Nashville Presbyterian Church about 1926
The Nashville Presbyterian Church was organized in 1875, and soon built a church on south Jefferson Street near the village green. Following a fire that destroyed the building, the small congregation rebuilt and continued meeting until 1926. Then, Nashville Presbyterians merged with a congregation in Boggstown and ceded their land and building to the growing Methodist Episcopal Church in Nashville. There would be no organized Presbyterian Church in Nashville for almost 75 years.
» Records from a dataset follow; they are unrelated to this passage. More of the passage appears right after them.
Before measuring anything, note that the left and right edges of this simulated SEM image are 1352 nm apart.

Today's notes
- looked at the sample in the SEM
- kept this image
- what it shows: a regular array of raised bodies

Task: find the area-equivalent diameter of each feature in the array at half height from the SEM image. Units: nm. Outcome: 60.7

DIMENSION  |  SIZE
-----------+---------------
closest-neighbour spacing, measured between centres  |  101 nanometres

In 1998, a small Bible study began in the home of Dale and Janice Cassiday. Soon the group outgrew their living room and began meeting for Sunday worship at the Pine Box Theatre on Jefferson Street, just a few blocks south of the site of the old Nashville Presbyterian Church. Local ministers—many of them Presbyterian—led the worship services and provided leadership, and soon the congregation identified with the Presbyterian Church (USA). Rev. Dr. Roger Dean served as the organizing pastor of the new church, named Brown County Presbyterian Fellowship (BCPF).
In 2002, BCPF entered into an agreement with St. Agnes Roman Catholic Church to purchase its building on State Road 135, just north of Nashville. The two churches shared the building while the new parish church constructed south of town. With support from the Presbyterian Church (USA), BCPF was able to settle into its new building by the fall of 2003. The church’s sixty members helped BCPF maintain a very active presence in the community, especially through the arts.
Rev. Richard Crowley, Sister Mildred Wannemuehler, Father Bill Strimpf, and Rev. Dr. Roger Dean, clergy of both congregations
With strong support from the Presbytery of Ohio Valley, BCPF called Rev. Dr. Scott Seay to be its part-time pastor in 2008 to lead the congregation through a process of discernment about its future. Responding to widespread flooding in the county, compassionate members of BCPF established a free clothing ministry called God’s Grace. Through the faithful generosity of its members, the church completed a capital campaign in 2013 and has retired its mortgage seven years ahead of schedule. Currently, the church leadership is discerning God’s calling to re-deploy those resources into expanded mission work locally, nationally, and internationally.